How Do You Connect the Stories of our Ancestors with Your Own Continuing Journey?
As we slip into another year in the Gregorian calendar, it is easy to allow the regular patterns that define our lives to keep us flowing into this new year and well beyond. As creatures of habit and repetition, it is easy to let go of the holiday spirit and get back to business as usual. And so, the weeks, months and years fly by.

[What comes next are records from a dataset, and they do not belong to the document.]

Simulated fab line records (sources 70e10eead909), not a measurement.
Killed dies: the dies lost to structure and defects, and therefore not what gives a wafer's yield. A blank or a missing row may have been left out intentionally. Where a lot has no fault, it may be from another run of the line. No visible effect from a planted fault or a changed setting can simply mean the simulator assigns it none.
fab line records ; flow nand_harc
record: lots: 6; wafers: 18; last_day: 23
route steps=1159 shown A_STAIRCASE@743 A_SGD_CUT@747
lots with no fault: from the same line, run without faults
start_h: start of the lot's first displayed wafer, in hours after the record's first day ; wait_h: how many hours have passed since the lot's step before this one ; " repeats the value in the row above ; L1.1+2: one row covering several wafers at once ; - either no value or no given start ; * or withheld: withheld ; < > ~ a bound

The Torah is structured to guide us differently. It begins with stories: real people going through real challenges, not unlike our own, a world in turmoil, with those you can depend on to be there with you, and those you cannot. How do we tap into the stories of the Ancestors, inclusive of the struggles that their children faced when they became ensconced in Egypt ? The Torah, in its transitioning from tales and stories to rules and laws, shows us ways to explore the relationship between how we live in the flow of our years and the principles and values that govern and drive the decisions we make, reflecting what we do and with whom.
We learn from the tales of the Ancestors that life is easy for no one, and that all of our stories count, in terms of how we cope with life’s challenges. The fact that with the book of Shemot, Exodus, the Torah transitions into becoming more of a law book, a structure for living, indicates that there is much more to life than doing the same each year as we did the year before. The laws and rules for daily living serve to provide strategies and tools for not only examining our life stories, but more significantly, addressing nuances and characteristics we can improve on, that with conscious attention to details, as in what the mitzvot give us to do, we can change, for the better, the tale of our journey as it continues to unfold.
Both, the Passover Seder, and the day of transformation, Yom Kippur, conclude with the same call to “action”: Next Year in Jerusalem ! That cry is less a matter of planning your next vacation than it is envisioning a change in the structure of your life and the world we inhabit as we live out our life stories. “Next Year in Jerusalem” means a commitment to a world that integrates what we do with values we hold dear, and that we create contexts of community that enable and encourage us to live differently, by being increasingly in relationship with good and caring people, dedicated to making the world safer, healthier and, thereby, happier.
Jerusalem is symbolic of a barometer of life. It has been known for loneliness and despair, as in Tisha B’Av, the day acknowledging the destruction of Jerusalem and the dispersion of the Jewish people all over the world, into a mode of survival, which has characterized us for over 2000 years. It is also symbolic of the greatest joy imaginable: “Ir shalom”, a “City of Peace ”, heralding an era of shalom for the world.
As we move into the familiar patterns of a new secular year, with the continuation of the Jewish year 5770, we have an opportunity (in the spirit of New Year resolutions) to examine our daily lives, our assumptions, and all that comprises our own life stories, and consider how, as the Torah moves into the legal aspect of how life works, we can engage the teachings that Moses brought to the people, and apply them in the way we do our daily activity, with an eye and heart to doing the story differently. For starters, we can consider the secular approach to life which segments the concept of good cheer and peace on earth, as a thought for the end of a year, and consider how to apply that wish in the energy we apply every day.
If we can integrate the stories of the Ancestors, and our own, with the teachings given the people at Sinai, as the Torah moves in that direction, on our way to Passover, then, maybe, by the time we reach the Days of Awe in September, we will discover their true purpose: not to be Days devoted to regret, shortcomings and an implied forgiveness for continuing the “same old, same old”, year after year, as much as a celebration of how we have truly changed, and along with us, the world we inhabit, for these few moments, as measured in God’s time.
We are fortunate to have the age old wisdom of Torah to turn to and engage, for, absent that teaching, we are left with the rote of life, and the likelihood that life will continue to be a sequence of ongoing sameness, leaving us to wonder where the years went, and what value our being alive has meant, and to whom.
May the continuation of 5770 be a year of transformation that will enable us to make 2010 the start of a wonderful decade.